Crop Insights: Residue Management: Partial Stover Harvest Increases No-Till Continuous Corn Yield
By Andy Heggenstaller, Agronomy Research Manager
University/Pioneer Research Update:¹
Key Research Findings
- Corn residues are a major factor contributing to lower yields for corn following corn compared to corn rotated with soybean, particularly under no-till management.
- A four-year study was conducted in Missouri to evaluate the effects of residue management practices and hybrids on stand density and yield for no-till continuous corn.
- Residue management treatments included: (1) fall N application; (2) fall stalk chopping; (3) partial stover harvest in the fall; (4) use of row cleaners at planting in spring; and (5) a control with no residue management.
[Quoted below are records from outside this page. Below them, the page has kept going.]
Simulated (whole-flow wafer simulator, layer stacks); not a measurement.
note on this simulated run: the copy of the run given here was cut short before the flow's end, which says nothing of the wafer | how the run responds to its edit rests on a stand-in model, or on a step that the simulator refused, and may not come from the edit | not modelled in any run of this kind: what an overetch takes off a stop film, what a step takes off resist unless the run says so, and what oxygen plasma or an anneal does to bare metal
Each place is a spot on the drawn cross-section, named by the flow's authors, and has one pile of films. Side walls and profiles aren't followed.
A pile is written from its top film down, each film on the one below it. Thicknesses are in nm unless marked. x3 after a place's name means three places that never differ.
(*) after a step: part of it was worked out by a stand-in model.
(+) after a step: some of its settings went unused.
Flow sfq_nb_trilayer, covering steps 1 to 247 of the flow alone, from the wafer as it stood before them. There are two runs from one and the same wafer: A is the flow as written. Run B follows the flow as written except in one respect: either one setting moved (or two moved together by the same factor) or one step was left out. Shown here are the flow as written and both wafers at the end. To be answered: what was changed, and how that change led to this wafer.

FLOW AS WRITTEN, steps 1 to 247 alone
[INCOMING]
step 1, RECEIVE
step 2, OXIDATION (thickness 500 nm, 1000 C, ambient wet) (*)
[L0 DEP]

- Fall stalk chopping and partial stover harvest resulted in 6% and 12% greater stand densities compared to no residue management.
- Yield was increased by 16% (24 bu/acre) for partial stover harvest compared to no residue management. None of the other residue management treatments produced better yields than no residue management.
- Two Pioneer® hybrids were evaluated: 33W84 (HXX,LL,RR2) and 33D14 (HXX,LL,RR2). In two of the four study years, 33W84 yielded more than 33D14, but there was no indication that either hybrid responded better than the other to high residue conditions.
Most research agrees that continuous corn yields less than corn rotated with soybean. A large part of this yield difference is related to interference from previous years' stover when corn follows corn. Therefore, residue management is an important consideration in a continuous corn cropping system. Most often, tillage is used to manage corn residues. While tillage can be effective in reducing yield depression of corn following corn, it is also an added management cost and can leave soil vulnerable to erosion and deplete soil organic matter. No-till systems avoid tillage costs and improve soil quality, but can introduce additional risk of poor stand establishment and reduced yield, particularly in areas with heavy, wet soils that warm slowly in the spring. Alternative residue management options are needed to improve no-till continuous corn production in these areas.
|Figure 1. Residue management can be particularly challenging in no-till systems where stover accumulation can diminish seedling emergence and early growth.|
|Residue Management Concerns for Continuous Corn
Primary Research Objectives
The primary objective of this study was to identify cost-effective management practices for reducing the negative effects of stover on stand density and yield of no-till continuous corn. A secondary objective was to evaluate the response of two Pioneer® brand hybrids to no-till continuous corn production.
Location and Residue Management Treatments
This experiment was conducted at the Bradford Research and Extension Center near Columbia, Mo. The predominant soil type was a Mexico silt loam. The experiment evaluated five residue management treatments. Treatments were: spraying 40 lb/acre liquid N on the residue in the fall (Fall N), fine chopping of stalks in the fall (Fall Stalk Chop), removing stover by baling in the fall (Bale and Remove), using row cleaners when planting in spring (Row Cleaners), and no residue management (None).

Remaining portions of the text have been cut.